A C++ programming exercise: Calculate the first 4000 digits of PI in one second! (C++)

In these days, to me the hardest part of C++ practice is finding good and interesting programming practice problems. I learn the theoretical background of C++ programming day by day from various books, but it is not enough, I have to practice the things that I learn. Learning to program without programming is something like learning to drive without driving or learning to swim without swimming. Likely if you want to learn swim, you can’t avoid to hop into the water. And in the same way, if you want to be a good driver, you have to drive day and night.

And actually I don’t want to avoid the practice. The only problem, that the “write a simple movie Database in C++” and the similar common exercises are not very interesting after a while. Write a Matrix class, a Vector class, write a simple windowing system, write everything, what you wrote at least four or five times in the past – it is boring as hell. But once I loved the math and that’s why I find the calculation of the PI is at least a bit interesting. I made the decision that I would develop a small C++ object-oriented program that would be able to calculate the first 4000 digits of PI in one second.

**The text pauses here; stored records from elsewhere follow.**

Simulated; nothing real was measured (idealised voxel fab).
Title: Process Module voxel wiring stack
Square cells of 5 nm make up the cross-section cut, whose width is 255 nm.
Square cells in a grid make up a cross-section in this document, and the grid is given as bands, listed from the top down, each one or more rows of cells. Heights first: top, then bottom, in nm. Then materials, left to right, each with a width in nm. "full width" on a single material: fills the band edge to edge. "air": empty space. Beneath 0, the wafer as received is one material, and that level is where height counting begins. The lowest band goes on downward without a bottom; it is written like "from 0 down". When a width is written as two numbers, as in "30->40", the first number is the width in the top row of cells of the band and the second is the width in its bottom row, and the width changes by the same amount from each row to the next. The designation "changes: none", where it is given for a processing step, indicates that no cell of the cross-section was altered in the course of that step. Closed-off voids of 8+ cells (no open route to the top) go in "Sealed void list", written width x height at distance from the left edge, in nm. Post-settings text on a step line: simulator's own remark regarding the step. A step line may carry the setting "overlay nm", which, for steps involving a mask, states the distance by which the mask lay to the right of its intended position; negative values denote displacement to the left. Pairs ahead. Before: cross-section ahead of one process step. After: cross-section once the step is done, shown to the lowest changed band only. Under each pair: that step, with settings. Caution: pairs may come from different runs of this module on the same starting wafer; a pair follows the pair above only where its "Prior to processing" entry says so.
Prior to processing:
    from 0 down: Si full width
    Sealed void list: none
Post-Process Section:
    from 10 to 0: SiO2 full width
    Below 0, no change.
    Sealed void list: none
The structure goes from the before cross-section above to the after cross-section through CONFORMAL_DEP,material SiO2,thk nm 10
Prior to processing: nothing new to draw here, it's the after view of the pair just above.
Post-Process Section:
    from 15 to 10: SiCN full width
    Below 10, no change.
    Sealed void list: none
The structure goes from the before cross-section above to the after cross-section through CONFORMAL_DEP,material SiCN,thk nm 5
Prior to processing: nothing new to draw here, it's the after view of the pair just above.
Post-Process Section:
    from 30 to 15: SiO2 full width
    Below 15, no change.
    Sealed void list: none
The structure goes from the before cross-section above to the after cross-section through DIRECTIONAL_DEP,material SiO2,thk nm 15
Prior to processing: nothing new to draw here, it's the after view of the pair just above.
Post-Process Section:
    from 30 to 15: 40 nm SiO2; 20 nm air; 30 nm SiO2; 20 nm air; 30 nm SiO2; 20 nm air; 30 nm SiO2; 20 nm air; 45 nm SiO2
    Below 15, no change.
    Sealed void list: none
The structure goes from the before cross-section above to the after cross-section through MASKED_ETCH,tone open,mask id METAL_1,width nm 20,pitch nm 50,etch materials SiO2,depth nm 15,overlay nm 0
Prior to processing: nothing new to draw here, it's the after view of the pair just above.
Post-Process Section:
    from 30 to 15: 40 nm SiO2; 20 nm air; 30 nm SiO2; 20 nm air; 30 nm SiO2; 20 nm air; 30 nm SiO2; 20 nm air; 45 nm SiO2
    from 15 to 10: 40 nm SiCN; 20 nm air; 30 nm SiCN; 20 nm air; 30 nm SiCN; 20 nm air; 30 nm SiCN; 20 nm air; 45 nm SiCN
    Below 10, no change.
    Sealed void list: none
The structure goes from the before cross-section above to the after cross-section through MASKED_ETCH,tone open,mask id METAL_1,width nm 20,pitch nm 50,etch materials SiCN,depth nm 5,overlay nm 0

I remembered that the problem was not very hard, but I didn’t make very much researches at the start of this project. Once I wrote a PI calculator in Turbo Pascal (and once I found a small and elegant Visual Basic program in the internet that calculated thousand digits of PI and wrote them into a TextBox), so I knew enough about to problem:

  1. It is easy to store the digits of long numbers in char arrays (in BCD format) and the implementation of the addition/multiplication/subtraction/division operators for char arrays is not very hard. Likely it is the easiest way to work with very long numbers.
  2. If you have the elementary operations for long numbers, you can use the Taylor series expansion of arctan(x) and the well-known Machin’s formula to calculate Pi. Of course there are better formulas, but the Machin’s formula is pretty simple and it is good enough if you want to get just few thousands digits of PI. (A small note: Machin-like formulas are not bad at all, the 2002 record was calculated with a Machin-like formula.)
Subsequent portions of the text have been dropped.